Example 1   Let $K=\Rats(\sqrt{-d})$ be a quadratic imaginary number field. Then $K$ has only two embeddings which, in fact, are complex-conjugate embeddings: $$\psi\colon K \to \Complex, \sqrt{-d} \to \sqrt{-d}$$ $$\overline{\psi}\colon K \to \Complex, \sqrt{-d} \to - \sqrt{-d}$$ The archimedean place $w=(\psi,\overline{\psi})$ is lying above the unique archimedean place of $\Rats$ : $$\phi\colon \Rats \to \Reals$$ and therefore, the place $v=\phi$ ramifies in $K$ .

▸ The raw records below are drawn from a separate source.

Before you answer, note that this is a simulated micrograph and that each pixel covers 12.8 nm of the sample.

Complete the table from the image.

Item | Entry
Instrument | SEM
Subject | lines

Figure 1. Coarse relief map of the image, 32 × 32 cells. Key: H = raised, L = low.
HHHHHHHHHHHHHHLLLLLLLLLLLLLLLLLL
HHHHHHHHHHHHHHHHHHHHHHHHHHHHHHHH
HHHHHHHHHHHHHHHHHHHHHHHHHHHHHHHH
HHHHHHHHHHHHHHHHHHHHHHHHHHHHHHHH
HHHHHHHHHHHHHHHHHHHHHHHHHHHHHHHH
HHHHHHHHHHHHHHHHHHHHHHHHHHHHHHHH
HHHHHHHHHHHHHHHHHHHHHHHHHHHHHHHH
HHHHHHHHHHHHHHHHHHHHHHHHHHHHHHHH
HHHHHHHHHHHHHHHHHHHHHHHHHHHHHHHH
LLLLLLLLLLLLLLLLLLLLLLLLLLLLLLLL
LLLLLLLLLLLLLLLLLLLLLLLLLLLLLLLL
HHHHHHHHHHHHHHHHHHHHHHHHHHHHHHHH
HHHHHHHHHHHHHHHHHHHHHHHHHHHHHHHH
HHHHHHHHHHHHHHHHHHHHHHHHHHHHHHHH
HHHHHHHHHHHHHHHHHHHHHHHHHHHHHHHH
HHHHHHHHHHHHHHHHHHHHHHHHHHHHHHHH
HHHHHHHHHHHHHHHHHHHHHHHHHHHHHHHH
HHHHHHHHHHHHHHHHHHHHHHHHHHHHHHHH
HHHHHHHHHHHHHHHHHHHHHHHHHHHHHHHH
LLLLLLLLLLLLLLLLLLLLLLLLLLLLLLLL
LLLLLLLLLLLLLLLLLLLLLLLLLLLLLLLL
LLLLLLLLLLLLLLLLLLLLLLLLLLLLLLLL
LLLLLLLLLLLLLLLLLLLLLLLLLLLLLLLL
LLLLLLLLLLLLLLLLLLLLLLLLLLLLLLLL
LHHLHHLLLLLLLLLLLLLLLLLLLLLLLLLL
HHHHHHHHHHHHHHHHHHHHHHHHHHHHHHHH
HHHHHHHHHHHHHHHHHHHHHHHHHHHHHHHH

Example 2   Let $K$ be a CM-field i.e. $K$ is a totally imaginary quadratic extension of a totally real field $K^+$ . Then we claim that the extension $K/K^+$ is totally ramified at the archimedean (or infinite) places. Indeed, let $v$ be an archimedean place of $K^+$ . By assumption, $K^+$ is a totally real field, thus all its places are real, and so, $v$ is real. Let $w$ be any archimedean place of $K$ lying above $v$ (i.e. extending $v$ to $K$ ). Since $K$ is totally imaginary, the place $w$ is a pair of complex embeddings, and therefore $v$ ramifies in $K/K^+$ . Thus, all archimedean places of $K^+$ ramify in $K$ and $e(w|v)=2$ for all $w|v$ .